In Stanworth, the court considered the defendant’s contention that “the rule announced by us in Daniels applies not only to aggravated kidnaping (§ 209) *1443but to so-called simple kidnaping (§ 207).” (Stanworth, supra, 11 Cal.3d at p. 596.) The court concluded that it does not. “[W]here only simple kidnaping is involved, it is clear that the victim’s movements cannot be evaluated in the light of a standard which makes reference to the commission of another crime.” (Id. at p. 600.) Thus, in determining whether the evidence supported the asportation element of simple kidnapping, the court refused to consider such factors as whether the movement increased the risk of harm to the victims, and instead assessed only whether the distance the victims involuntarily traversed was not slight or trivial but substantial. (Id. at p. 601.) The Stanworth court concluded that the one-quarter mile which the victims were forced to walk “cannot be reasonably regarded as slight or insubstantial.” (Id. at p. 603.)

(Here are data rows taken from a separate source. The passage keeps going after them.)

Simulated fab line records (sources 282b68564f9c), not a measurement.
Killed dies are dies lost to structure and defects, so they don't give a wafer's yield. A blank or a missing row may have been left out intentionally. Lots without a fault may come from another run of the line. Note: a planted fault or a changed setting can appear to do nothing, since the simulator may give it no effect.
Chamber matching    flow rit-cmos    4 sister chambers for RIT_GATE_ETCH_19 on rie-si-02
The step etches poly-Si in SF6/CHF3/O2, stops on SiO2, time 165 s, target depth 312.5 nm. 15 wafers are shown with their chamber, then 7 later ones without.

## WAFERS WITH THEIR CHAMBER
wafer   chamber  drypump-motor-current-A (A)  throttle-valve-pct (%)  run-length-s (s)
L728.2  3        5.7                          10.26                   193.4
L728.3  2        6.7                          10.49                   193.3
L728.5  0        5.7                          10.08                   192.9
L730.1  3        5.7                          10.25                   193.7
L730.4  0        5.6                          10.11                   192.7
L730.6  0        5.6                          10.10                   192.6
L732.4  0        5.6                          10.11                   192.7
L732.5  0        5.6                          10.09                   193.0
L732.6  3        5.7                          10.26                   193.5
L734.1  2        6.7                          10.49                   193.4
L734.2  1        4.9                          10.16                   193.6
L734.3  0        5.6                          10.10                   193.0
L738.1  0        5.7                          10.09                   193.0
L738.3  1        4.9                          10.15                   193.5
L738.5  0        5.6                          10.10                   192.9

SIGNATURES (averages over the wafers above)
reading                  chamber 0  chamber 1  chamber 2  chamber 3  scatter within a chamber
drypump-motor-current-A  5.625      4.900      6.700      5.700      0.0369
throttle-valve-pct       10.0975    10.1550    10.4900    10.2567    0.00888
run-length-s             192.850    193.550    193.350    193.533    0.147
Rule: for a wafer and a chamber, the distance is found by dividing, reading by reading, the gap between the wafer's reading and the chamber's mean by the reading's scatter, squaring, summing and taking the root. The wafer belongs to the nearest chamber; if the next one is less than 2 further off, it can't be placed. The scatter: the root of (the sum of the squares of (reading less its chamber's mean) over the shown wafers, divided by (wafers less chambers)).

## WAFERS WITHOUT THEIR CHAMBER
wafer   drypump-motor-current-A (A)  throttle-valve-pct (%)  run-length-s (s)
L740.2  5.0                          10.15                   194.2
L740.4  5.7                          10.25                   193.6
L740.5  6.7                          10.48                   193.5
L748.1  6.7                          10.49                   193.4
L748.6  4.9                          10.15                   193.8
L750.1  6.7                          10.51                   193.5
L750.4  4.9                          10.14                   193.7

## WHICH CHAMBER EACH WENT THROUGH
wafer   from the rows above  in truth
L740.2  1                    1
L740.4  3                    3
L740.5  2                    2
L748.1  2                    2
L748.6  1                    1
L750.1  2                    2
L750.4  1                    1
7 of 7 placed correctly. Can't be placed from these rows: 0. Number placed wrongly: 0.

The Supreme Court confirmed the “distance alone” standard of asportation for simple kidnapping several years later in People v. Caudillo, supra, 21 Cal.3d 562 (hereafter Caudillo). In Caudillo, the defendant accosted the victim on the elevator of her apartment building and forcibly moved her to a storage room next to the elevator, where he kept her for 20 minutes before taking her to her apartment down the hall from the storage room, where he sexually assaulted her. The actual distance from the elevator to the storage room to the victim’s apartment was not mentioned in the opinion, but was apparently less than measurements found to be trivial or insubstantial in earlier Supreme Court cases. (Id. at pp. 573-574.) Thus, the People sought to introduce considerations other than actual distance—for instance, the defendant’s movement of the victim to the storage room to avoid detection—to assess whether there had been “sufficient movement” for purposes of section 207. The court rejected this approach: “Neither the incidental nature of the movement, the defendant’s motivation to escape detection, nor the possible enhancement of danger to the victim resulting from the movement is a factor to be considered in the determination of substantiality of movement for the offense of kidnaping. Such factors would be relevant in a Daniels situation of aggravated kidnaping—a kidnaping for the purpose of robbery (Pen. Code, § 209)—but we held in Stanworth that the Daniels test was not applicable to simple kidnaping under Penal Code section 207.” (21 Cal.3d at p. 574.)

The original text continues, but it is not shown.